Futures Contracts. Electricity futures contracts differ from forward contracts in that a highly standardized fixed price contract is established for the delivery or receipt of a certain quantity of power at some time in the future—usually, during peak hours for a period of a month. Also, futures contracts are traded exclusively on regulated exchanges. For example, the Mid-Columbia future offered by NYMEX specified a delivery of 432 megawatthours of firm electricity, delivered to the Palo Verde hub at a rate of 1 megawatt per hour, for 16 on-peak hours per day during the delivery month. To meet the long-term hedging needs of the customer (load-serving entity), power marketers typically combined several months of futures contracts into a “strip” of deliveries.

Electricity Price Swaps. Electricity swap contracts typically are established for a specified quantity of power that is referenced to the variable spot price at either the generator’s or consumer’s location. Basis swaps are also commonly used to lock in a fixed price at a location other than the delivery point of the futures contract. That is, the holder of an electricity basis swap has agreed to either pay or receive the difference between the specified contract price and the locational spot price at the time of the transaction.

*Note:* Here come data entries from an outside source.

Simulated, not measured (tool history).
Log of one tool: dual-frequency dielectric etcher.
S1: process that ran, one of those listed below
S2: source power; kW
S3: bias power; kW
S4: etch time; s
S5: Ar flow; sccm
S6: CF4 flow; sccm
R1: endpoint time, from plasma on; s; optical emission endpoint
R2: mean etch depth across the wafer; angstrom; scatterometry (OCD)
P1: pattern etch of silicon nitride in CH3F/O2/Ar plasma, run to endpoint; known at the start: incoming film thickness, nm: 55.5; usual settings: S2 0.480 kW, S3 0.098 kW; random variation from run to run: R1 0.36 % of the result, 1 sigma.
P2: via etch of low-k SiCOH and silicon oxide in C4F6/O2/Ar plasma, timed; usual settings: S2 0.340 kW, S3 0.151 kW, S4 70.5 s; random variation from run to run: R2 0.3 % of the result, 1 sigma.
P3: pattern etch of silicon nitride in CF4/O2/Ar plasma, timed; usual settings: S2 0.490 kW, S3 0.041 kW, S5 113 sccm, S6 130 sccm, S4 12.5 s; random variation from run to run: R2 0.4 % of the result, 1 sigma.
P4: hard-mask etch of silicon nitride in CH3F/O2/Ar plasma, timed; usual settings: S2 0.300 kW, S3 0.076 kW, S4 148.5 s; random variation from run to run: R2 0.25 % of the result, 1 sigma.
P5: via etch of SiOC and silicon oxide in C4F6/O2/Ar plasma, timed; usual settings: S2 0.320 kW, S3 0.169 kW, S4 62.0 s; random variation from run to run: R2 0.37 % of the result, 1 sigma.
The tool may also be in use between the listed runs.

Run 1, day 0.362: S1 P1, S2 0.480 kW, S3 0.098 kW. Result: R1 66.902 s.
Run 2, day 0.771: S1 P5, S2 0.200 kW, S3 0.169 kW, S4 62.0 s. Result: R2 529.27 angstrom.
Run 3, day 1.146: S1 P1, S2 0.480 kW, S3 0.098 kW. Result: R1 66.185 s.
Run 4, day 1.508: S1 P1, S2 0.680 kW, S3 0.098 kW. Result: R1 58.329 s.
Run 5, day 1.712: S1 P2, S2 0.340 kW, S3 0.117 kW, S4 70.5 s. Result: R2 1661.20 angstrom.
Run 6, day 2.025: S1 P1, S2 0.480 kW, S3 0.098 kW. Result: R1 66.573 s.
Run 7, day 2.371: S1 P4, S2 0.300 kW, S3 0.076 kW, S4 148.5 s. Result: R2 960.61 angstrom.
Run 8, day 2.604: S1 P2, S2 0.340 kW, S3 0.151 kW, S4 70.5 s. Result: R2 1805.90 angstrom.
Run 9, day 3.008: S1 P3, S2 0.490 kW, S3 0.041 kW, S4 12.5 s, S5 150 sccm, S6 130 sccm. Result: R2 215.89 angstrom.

Options Contracts. Many electricity customers prefer to have a delivery contract with flexible consumption terms. They prefer to pay the same rate per kilowatthour no matter how many kilowatthours they use. An electricity supplier who is holding a futures contract covering the delivery of a fixed number of kilowatthours is therefore at risk that the consumer could use more or less electricity than his futures contract covers. To cover the risk, a supplier often buys an electricity option (i.e., the right but not obligation to purchase additional power at a fixed price). Spark spreads (similar to crack spreads in the petroleum industry) are cross-commodity options designed to minimize differences between the price of electricity sold by generators and the price of the fuels used to generate it.

Other Risk Management Tools

Although derivatives that focus on price risk per se have had mixed success in the electricity industry, three interesting tangential derivatives for managing risk in the industry are also being used: emissions trading, weather derivatives, and insurance contracts.

Emissions Trading. A critical input to electricity prices at fossil-fueled stations can arise from the requirement to meet various State and Federal air pollution standards. The Clean Air Act Amendments of 1990 established national ceilings on emissions of sulfur dioxide (SO2) and nitrogen oxides (NOx) and set up a system of allotting marketable permits to power generators for each ton of emissions. At times, often depending on weather conditions, SO2 and NOx standards can require an electricity generator to reduce operations or pay more than normal for SO2 and NOx allowances. To hedge against potential losses, power plant owners can purchase or trade in SO2 and NOx allowances in order to manage their permit price risk and continue operations at more normal levels.

Figure 12.  SO2 Allowance Trading Activity, 1994-2001.  For more detailed information, contact the National Energy Information Center at (202) 586-8800.

SO2 trading has flourished in recent years. Trading volumes have increased from 9 million tons to more than 25 million tons over the past 8 years, with a notional annual value of transactions exceeding $4 billion in 2001 (Figure 12). Records compiled by the U.S. Environmental Protection Agency indicate that the notional value of private NOx allowance transfers in 2001 exceeded $300 million, and a fivefold expansion of the NOx program is expected during 2003 and 2004, when new Federal regulations expand NOx allowance trading from the current 9 to 21 eastern States. In the SO2and NOx markets, complex financial structures have been created to address the risk management needs of participants.60

Weather Hedges. Weather is a strong determinant of electricity prices and transmission availability. Weather risk is defined as the uncertainty in cash flow and earnings caused by weather volatility. For example, colder than normal summers reduce electric power sales for residential and commercial space cooling, leading to idle capacity—which raises the average cost of power production—and reducing demand for natural gas and coal. Similarly, lower than normal precipitation upstream of hydropower facilities can reduce power production and revenues.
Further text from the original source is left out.